And since $ \displaystyle \max_{x \in V_D} f(x) \ge \sum_{i=1}^k \lambda_i f(v_i) $, we have $ \displaystyle \max_{x \in V_D} f(x) \ge f(x) $ for all $ x \in D $. Furthermore, since $ V_D $ is a subset of $ D $, we know that this maximum is attained, thus

$ \displaystyle \max_{x \in D} f(x) = \max_{x \in V_D} f(x) $

as desired. QED.

--------------------

Comment: This is a very useful result, as it allows us to limit our search for the maximum of a function to its set of vertices, which is usually a considerably smaller set, though it may still be infinite (think sphere). In any case, this works well for constrained optimization problems in which the domain is limited to a polygon, the easiest application of this theorem.

--------------------

Practice Problem: Let $ x $ and $ y $ be real numbers satisfying $ |2x-y| \le 3 $ and $ |y-3x| \le 1 $. Find the maximum value of $ f(x, y) = (x-y)^2 $.

Tuesday, May 8, 2007

A Square of Divisors. Topic: Number Theory. Level: AIME/Olympiad.

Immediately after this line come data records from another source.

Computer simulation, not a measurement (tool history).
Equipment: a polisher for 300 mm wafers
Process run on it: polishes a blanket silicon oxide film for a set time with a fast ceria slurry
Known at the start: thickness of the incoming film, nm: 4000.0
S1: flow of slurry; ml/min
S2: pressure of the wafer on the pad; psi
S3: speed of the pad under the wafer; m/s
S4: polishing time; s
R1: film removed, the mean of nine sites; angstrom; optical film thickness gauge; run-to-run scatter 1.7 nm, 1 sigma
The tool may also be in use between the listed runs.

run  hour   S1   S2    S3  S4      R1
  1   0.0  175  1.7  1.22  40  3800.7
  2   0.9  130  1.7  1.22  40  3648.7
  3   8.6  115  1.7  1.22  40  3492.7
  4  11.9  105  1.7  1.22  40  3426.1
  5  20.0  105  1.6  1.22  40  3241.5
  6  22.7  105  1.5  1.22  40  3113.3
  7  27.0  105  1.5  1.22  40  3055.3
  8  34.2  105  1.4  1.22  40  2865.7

Problem: (1999 Canada - #3) Determine all positive integers $ n > 1 $ with the property that $n = (d(n))^2$. Here $d(n)$ denotes the number of positive divisors of $n$.

Solution: So, testing some small numbers yields $ n = 9 $ as a solution. We claim that this is the only such solution.

Clearly, since $ n $ is a square, we can use a variant of the usual prime decomposition and say that $ n = p_1^{2e_1} p_2^{2e_2} \cdots p_k^{2e_k} $.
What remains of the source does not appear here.